A little light commentary:
Toni:
Not wanting to sound typically British or anything but what about this weather we’ve been having? Practically anywhere on either side of the Pond has had weird weather recently. However, I never really appreciated the temperate climes of England until I left. Growing up on the north east coastline could be pretty nippy when you had to wait too long for a bus, but there’s nothing quite like “lake effect winds and snow” racing over Lake Michigan down from Canada to give you a true sense of “cold”..
On Thursday we got up to an actual temp of 3 degrees Fahrenheit, with a wind chill taking it down to -20. That’s -16 Celsius feeling more like -28 because of the wind. When you get outside, the hair (and whatever else) inside your nostrils freezes. It really is the strangest sensation. Your eyes water because of the cold, and then the tears freeze halfway down your face. I remember years ago when the actual temp was below zero but the wind chill was- 40 (which, if you’ll remember is the same in both Fahrenheit and Celsius). My brother in England said “Toni, that can’t be right. That’s a walk- in freezer”. Yes, it is. That’s why the TV weather people tell you not to go out unless it’s absolutely necessary, and explain the initial signs of frostbite.

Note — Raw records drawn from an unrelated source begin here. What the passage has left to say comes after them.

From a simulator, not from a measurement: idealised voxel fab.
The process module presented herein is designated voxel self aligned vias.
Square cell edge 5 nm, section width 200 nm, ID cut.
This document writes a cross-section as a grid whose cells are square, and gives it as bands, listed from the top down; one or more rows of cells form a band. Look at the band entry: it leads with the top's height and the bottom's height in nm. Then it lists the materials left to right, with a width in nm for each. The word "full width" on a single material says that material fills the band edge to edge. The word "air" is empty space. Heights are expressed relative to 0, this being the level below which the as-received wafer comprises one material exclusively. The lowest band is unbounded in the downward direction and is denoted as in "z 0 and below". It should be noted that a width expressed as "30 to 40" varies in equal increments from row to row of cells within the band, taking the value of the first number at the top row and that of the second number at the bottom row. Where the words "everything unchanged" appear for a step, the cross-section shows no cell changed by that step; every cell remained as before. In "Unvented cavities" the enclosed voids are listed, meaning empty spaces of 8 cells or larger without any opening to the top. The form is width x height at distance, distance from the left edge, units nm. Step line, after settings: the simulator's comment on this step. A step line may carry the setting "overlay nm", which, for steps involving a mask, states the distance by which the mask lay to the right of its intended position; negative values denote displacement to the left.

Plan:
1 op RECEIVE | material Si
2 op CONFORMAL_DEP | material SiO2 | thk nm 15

Fashion goes out the window in this kind of weather. Not only do regular (women’s) boots not keep your feet warm, they get ruined by the salt that’s poured on the roads every night and the nice leather soles usually turn into suicide weapons on the ice. Hats are a must, and I have yet to find a really flattering hat that also keeps your head warm. Don’t even talk to me about hat hair, which is permanent in this season. We usually also wear scarves that can be wrapped across the face, ski masks or gaiters that do the same. Trendy jackets and coats are traded in for ankle length parkas; if you don’t have one of those, layering lighter jackets also works. In either case you are rendered incapable of putting your arms down by your sides and if you fall over, you cannot get up unassisted.
Dressing children for school is a race against time, especially if you have more than about two. By the time you’ve got the last one suited up, the first has either fainted from the heat or needs to go pee. I would suggest standing them all outside once they have the ski gear on but I think that’s classed as physical abuse below a certain temperature. Oh yes, and they rarely get to play outside once the weather gets below freezing, so they come home bouncing off the walls.
How you doin’?
Mike:
Very often, when I meet people for the first time and they realize I’m not from around here, they ask, “Don’t you just hate the weather?” Then I tell them about weather where I come from, and they gain a new appreciation for the mild, temperate (albeit, wet) climate we enjoy here.
I read Toni’s piece with a pang of nostalgia and a good deal of glee that I don’t have to put up with that any more. In Chicago, of course, the wind is the killer, but in my location, just south of the Adirondack Mountains, the real temperature got down to -22. Fahrenheit. (That’s -30 C.) At that temperature, there is no wind. There is also no bird song, or rustling of chipmunks in the wood. When the world is that cold, it is as silent as a deep sleep. The only sound is the soft crunch of snow underfoot, and your own whimpering as the snot freezes in your nose and your eyeballs glaze over with ice.
But it has its own beauty, a stark, still, silent beauty that I have to admit, I do miss.
I do not, however, miss digging my car out from under three feet of snow and driving to work. None of this two-centimetres-and-we-get-the-day-off crap. I also don’t miss shovelling my roof. Yes, you heard that right, “Shovelling. My. ROOF!
And that’s just winter.
Try 104 degrees in the shade (40 C) with high humidity. In temps like that the blacktop steams and sticks to your sneakers as you amble very slowly across it. (Cold brings movement to a standstill; heat only slows it down.)
No, the British climate may throw some chilly mornings, wet afternoons, foggy evenings and blustery nights at me, but it can never hope to touch the extremes I grew up with. In the weather department, moving to England was definitely a trade up.